GPU Demand Drives Hiring Boom

The surge in memory prices is driven by the massive demand for AI infrastructure. Cloud service providers are investing billions of dollars to expand data centers, which require high-performance processors and large-capacity high-speed memory. AMD, as a GPU manufacturer, is directly participating in this boom, with its graphics processing units widely used for AI model training and inference computing.

For this reason, AMD CEO Lisa Su made an unexpected announcement at the CES Las Vegas forum: the company has not cut jobs due to AI technology—in fact, it is expanding its recruitment efforts across the board. “We are not hiring fewer people,” Lisa Su said, “Our company is growing rapidly, so all teams are hiring extensively, but the profile of the talent we are recruiting has changed—we are prioritizing professionals with AI technical backgrounds.”

AI Reshaping Business Operations

This recruitment shift reflects internal strategic adjustments at AMD. The company has integrated AI capabilities into the entire process of chip design, testing, and manufacturing. Lisa Su revealed that candidates with strong AI tool proficiency are given priority during hiring. The company, with 28,000 employees worldwide, is upgrading its talent structure through this approach.

Lisa Su emphasized that AI is expanding rather than replacing human labor. “AI amplifies our capabilities,” she pointed out, “It is not about replacing people but about increasing productivity and the number of products we can launch simultaneously.”

This statement contrasts with recent remarks by Neel Kashkari, President of the Federal Reserve Bank of Minneapolis. Kashkari has said that AI is prompting large companies to cut back on hiring, and the labor market may face long-term shortages and increased turnover. However, AMD’s data suggests another possibility—the boom on the demand side is creating numerous high-skilled jobs.

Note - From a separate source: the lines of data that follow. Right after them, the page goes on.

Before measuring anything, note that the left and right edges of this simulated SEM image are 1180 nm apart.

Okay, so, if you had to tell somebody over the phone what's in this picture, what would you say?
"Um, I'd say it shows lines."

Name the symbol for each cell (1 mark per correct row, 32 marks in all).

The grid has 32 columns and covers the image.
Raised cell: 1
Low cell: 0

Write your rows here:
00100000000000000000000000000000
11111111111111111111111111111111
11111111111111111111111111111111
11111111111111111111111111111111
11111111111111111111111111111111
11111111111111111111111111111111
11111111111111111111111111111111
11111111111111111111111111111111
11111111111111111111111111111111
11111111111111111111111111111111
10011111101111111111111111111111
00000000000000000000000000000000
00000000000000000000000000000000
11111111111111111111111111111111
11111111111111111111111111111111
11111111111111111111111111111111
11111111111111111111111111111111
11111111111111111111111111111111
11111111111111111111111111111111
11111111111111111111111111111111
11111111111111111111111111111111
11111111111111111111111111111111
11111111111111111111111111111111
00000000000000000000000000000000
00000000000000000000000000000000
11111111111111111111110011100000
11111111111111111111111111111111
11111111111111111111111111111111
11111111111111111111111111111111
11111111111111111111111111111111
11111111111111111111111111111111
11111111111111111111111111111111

Memory Chips Become the Main Focus

From an investment perspective, the outlook for memory chip manufacturers is more optimistic. Data from LSEG indicates that Samsung’s operating profit is expected to grow by 140% in Q4, while Micron’s earnings per share are projected to increase by over 400% year-over-year. Quilter Cheviot’s Chief Technical Research Officer Ben Barringer pointed out that recent gains in the chip industry are mainly driven by memory chips rather than logic chips, which is due to the imbalance between AI demand and supply.

This supply-demand pattern is expected to persist in the foreseeable future, creating opportunities for all participants in the semiconductor ecosystem—whether chip designers like AMD or memory producers like Samsung and SK Hynix.